In her remarks, Townsend noted that the election of Sheneika Smith, the second Black council member, would have been far more difficult under the new district system.
In 2018, GOP state Sen. Chuck Edwards got key help from establishment Democratic Sen. Terry Van Duyn, whose district covers most of Asheville; she signed on to Edwards' gerrymandering bill. The legislation required that five of Asheville's Council members be elected from state-drawn districts, and Van Duyn added a provision forcing the city to delay elections for a year. It represented a troubling political alliance between the far-right and supposed centrists, brought together by a fear of the increasingly left-leaning tilt of the Asheville electorate. For good measure, the bill also ended the city's primaries.
Asheville's previous system allowed voters to cast their ballots in a nonpartisan election for the mayor and all six Council members citywide, a method known as "at-large."

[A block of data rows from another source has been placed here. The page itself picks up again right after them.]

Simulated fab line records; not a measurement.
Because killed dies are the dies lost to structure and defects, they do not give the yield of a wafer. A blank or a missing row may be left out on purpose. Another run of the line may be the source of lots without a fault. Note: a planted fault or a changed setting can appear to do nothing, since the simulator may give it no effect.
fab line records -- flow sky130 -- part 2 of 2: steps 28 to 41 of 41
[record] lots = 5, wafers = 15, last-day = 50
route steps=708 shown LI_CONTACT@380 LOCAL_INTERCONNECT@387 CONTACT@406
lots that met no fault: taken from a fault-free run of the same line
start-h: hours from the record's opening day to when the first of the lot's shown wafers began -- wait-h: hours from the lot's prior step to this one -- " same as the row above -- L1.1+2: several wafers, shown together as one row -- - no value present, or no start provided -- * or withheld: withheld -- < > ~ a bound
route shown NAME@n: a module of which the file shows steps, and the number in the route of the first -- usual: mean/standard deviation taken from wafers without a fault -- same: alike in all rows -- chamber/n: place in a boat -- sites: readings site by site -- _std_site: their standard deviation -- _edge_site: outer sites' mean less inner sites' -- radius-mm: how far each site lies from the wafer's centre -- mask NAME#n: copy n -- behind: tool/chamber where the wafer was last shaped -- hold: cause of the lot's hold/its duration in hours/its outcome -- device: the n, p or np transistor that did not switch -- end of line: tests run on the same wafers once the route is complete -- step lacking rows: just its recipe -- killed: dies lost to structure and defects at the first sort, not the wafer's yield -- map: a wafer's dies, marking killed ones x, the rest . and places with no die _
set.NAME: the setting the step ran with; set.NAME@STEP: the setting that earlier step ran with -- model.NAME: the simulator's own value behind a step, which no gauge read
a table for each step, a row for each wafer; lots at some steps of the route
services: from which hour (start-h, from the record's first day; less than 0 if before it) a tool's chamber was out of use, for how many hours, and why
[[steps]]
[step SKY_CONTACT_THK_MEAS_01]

In many places, at-large elections can actually produce a more conservative and segregated result than district systems. But in Asheville, geography and a history of redlining have flipped the script. Black neighborhoods like Burton Street, Southside, and Shiloh are scattered around different parts of the city. Under the at-large system, if Black voters across the city felt particular candidates reflected their needs, they could vote for all of them. That happened in the last two local elections, when Black voting power combined with broad anger against gentrification and the right-wing tilt of the City Hall bureaucracy started to shake the local political order.
It was a telling moment in a struggle that's seen some "progressive" elected officials de facto acquiesce to a far-right agenda.
Other local governments that have faced similar state legislation fought back quickly, and won. Greensboro and Wake County saw successful lawsuits against state gerrymanders. In both cases, the state-imposed systems were suspended, and elections proceeded as before while the case was decided.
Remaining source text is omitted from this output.